Ok, lecture done for today! Let's all love each other and play nice in the playground of life.
This morning, Mandy, Maya and I went to church -nice service, saw many good friends, neighbors, enjoyed a little time to visit with some after church as well before we headed up to the grocery store to pick up stuff for supper and so I could get my Sunday Paper. Priorities, ya know! Gotta have the Sunday paper so I can try to see if I can figure out more than maybe 10 words in the Crossword puzzle each week, ya know.
Got back home and cleared a spot on the dining room table to work on the puzzle while getting in another cup of coffee too. Just getting started on the puzzle and Maya comes by saying she wants to go see the "pretty babies" -meaning she wants to go see the kittens. She heads to my room where they are in the big box with Mama Jorge and I give her the standard lecture not to pick them up! Just pet them nice-nice, softly, easy, ya know. She repeats my instructions back to me too and disappears into my room. I take a nice long sip of the steaming hot coffee and suddenly, here comes Maya, carrying a plastic grocery bag, looped over her arm and she hands it to me.
"Here, Grammie. Baby kitty in a bag," she tells me! Now that got my attention really fast as I got the plastic bag away from her, open it and look inside and sure enough, there's the smalller grey kitten -the one that is usually the "cry baby" of the bunch, no less, but it's being really quiet. I reach in and gently retrieve it and it snuggles up against my chest -no crying though - but probably had had the living crap scared out of it when Maya had picked it up and dumped it in the bag to start with, so that may be the secret to keeping that kitten quiet then. Just casually insert kitten into grocery store bag and carry it around that way! (Trust me, the kitten is ok!)
Mandy cooked breakfast while this was all taking place -really good, crisp bacon and French toast -which everyone except Kurtis enjoyed eating. He was much happier to sit in the high chair and pick up little pieces of his French toast and bacon that I had broken up for him to make it easy-to-eat finger food and then flick each bite-sized bit of bacon or French toast off his finger and make it go sailing across the dining room table. You try taking a bite of food or a sip of coffee and suddenly something goes whizzing by the end of your nose!

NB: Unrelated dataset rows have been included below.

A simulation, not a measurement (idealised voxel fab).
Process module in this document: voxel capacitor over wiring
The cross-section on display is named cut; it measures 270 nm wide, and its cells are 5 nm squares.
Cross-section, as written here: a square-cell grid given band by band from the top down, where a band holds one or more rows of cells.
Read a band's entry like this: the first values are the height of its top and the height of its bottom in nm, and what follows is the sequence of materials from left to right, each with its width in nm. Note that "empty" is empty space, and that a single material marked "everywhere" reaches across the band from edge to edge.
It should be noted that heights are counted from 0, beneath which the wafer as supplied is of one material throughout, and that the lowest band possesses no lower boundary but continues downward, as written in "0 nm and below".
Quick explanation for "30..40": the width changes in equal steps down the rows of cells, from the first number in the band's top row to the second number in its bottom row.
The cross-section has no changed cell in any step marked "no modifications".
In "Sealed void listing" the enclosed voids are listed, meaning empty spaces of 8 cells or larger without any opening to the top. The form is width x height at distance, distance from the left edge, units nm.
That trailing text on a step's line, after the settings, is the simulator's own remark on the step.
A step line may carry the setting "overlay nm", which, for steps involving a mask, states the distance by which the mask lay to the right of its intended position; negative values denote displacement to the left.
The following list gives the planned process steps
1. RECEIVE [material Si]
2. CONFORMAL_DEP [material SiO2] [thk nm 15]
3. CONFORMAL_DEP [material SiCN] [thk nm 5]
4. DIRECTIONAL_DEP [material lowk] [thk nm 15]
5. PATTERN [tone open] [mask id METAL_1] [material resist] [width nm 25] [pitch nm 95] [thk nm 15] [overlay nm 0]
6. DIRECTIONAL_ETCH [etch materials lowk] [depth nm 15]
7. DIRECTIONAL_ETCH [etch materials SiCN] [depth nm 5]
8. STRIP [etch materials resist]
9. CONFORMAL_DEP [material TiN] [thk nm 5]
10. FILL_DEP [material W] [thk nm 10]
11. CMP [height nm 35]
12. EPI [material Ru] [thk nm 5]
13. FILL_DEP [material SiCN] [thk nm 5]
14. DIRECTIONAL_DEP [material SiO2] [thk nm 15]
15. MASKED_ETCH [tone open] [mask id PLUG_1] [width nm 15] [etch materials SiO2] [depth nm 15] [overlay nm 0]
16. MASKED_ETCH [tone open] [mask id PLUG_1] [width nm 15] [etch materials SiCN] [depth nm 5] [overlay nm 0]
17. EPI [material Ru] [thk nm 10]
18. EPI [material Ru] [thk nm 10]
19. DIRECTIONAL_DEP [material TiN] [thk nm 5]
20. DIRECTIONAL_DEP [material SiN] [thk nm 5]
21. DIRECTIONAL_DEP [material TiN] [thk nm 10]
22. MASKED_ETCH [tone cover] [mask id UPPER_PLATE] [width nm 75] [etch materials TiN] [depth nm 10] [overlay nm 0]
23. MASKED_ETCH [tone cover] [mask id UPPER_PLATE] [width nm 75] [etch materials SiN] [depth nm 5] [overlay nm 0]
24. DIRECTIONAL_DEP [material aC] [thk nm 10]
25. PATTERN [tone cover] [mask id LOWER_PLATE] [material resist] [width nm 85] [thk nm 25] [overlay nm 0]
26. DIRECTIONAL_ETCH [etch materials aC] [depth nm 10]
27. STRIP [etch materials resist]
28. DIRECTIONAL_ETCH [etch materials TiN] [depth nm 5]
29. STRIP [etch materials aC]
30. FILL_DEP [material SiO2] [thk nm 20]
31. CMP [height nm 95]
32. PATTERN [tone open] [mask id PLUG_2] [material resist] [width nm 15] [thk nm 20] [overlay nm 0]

After eating, Bill took Maya out in the back yard and they had some really great father-daughter time doing this:
After doing the swing thing for a while, Maya donned her swim suit and took a dip in the little kiddie pool in front of the house. Kurtis, by the way, slept through the swinging and the pool thing -mainly because he is terrified this year of both of those things! Last summer, he liked to be put on the little baby swing, this year, he screams. Last year, when he couldn't even walk, he loved being in the pool with Maya, this year, his legs curl up as soon as you touch his toes to the water and he screams bloody blue murder! Go figure, huh?
Bill set up the canopy tent I got, put the table up inside it along with the glider from my aunt's house and now, we're all set for our evening meal - a nice cookout that Bill's doing with the steaks I got this morning at the store.
Here's what our "picnic area" in the back yard looks like now too.
And here's the new location of the fire pit too. It was way down in the back yard before, but Bill cleared out what had been a sandbox he had set up for the kids -but which the neighbor's cats kept coming over and using as their own personal sandbox -and moved the burn drum up there so after we dine in our fancy tent, we can move our folding chairs over to the area around the burn pit and toast marshmallows to our hearts' content, can't we?
It's nothing fancy, for sure -but it will serve our purposes fine and dandy and provide for a nice, cool place to sit outside; a place to eat and just enjoy some good, clean family pleasure.
Now, my supper's done -time to grab the chairs and go chow! Hope all of you -especially you Dad's - have a super Happy Father's Day -and just like birthdays -have many more to come!